I call up flight services and file a PIREP. It's not necessary, as the weather is exactly as depicted on the GFA, but I might as well let them know they are absolutely right, and other pilots know that it isn't any worse. The briefer has access to weather radar and based on my position advises me to deviate north as far as Dryden for the next one, because it's a really big one. I do, amusing myself by taking pictures of tranquil weather out the right side of the airplane and foreboding thunderheads out of the left.

This dodging has used up some more of the time I was going to use to get to Regina tonight. The GPS predicts my arrival time at about five minutes late, and that would be ten or fifteen minutes late when I add in time for slowing down to land, then taxiing in and shutting down. I oscillate between pushing it and being legal. I could pretend I wasn't smart enough to get the winds before the flight or to use the GPS and that the fifteen minutes was due to unforeseen circumstances. But headwinds on the prairies are foreseen circumstances and who wants to draw attention to yourself and company by filing the paperwork required to make up for an duty day overrun? I could lie in the journey log or my duty record, but I don't do that. It makes me look lazy to break off for the sake of fifteen minutes, but in truth it's more work to do it this way, because it will be another airport, another landing and another takeoff. But I can do that in the morning. I land in Winnipeg.
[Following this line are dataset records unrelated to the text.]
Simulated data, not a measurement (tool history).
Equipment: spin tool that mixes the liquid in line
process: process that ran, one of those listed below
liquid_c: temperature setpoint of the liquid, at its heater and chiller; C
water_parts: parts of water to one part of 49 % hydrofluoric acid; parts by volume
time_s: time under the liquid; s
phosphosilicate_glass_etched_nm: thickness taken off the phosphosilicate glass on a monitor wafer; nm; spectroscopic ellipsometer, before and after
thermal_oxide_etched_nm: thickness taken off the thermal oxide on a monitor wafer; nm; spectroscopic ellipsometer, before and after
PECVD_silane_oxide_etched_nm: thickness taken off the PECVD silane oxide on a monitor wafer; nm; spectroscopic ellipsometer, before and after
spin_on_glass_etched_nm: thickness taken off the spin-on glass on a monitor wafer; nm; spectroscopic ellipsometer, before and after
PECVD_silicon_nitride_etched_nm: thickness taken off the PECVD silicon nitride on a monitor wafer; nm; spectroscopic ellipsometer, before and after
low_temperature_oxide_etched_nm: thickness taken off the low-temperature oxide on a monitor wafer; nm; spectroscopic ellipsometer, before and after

There's some confusion at the FBO because it used to be a Shell but is now Kelly something, and there is a new Shell in a different place. They haven't quite sorted everything out with the new name and billing procedures. They sold the Shell franchise and kept the business, I think. They're very friendly and helpful and I think to myself that Canadian FBOs are finally catching up to US ones in terms of service. It's no longer "you have to buy fuel from us anyway, so shut up and deal with whatever kind of service we give you."

The hotel they recommend is not expensive and has a shuttle. When I get there I grab a reasonable approximation of supper, log on to the company website to send my daily flight report, and open the windows for tomorrow's weather.

FIRETRUCK! Tomorrow morning Regina is calling for 1/4 mile visibility in fog. Nothing I can do about it now. I make a short but heartfelt plea for the weather gods to be merciful to me, and then go right to sleep.

Oh and here's the El Al, probably on a diplomatic mission. I believe there were RCMP officers in dress uniform and Israeli and Canadian flags hoisted.

2 comments:

gmc said...

1/4 mile, heh? ... hmmm - how fast can you taxii down the TCH?

Kevin said...

I landed in Winnipeg a couple of years ago. I used the Avitat FBO. I remember having to weave around the oil field B737 charter planes.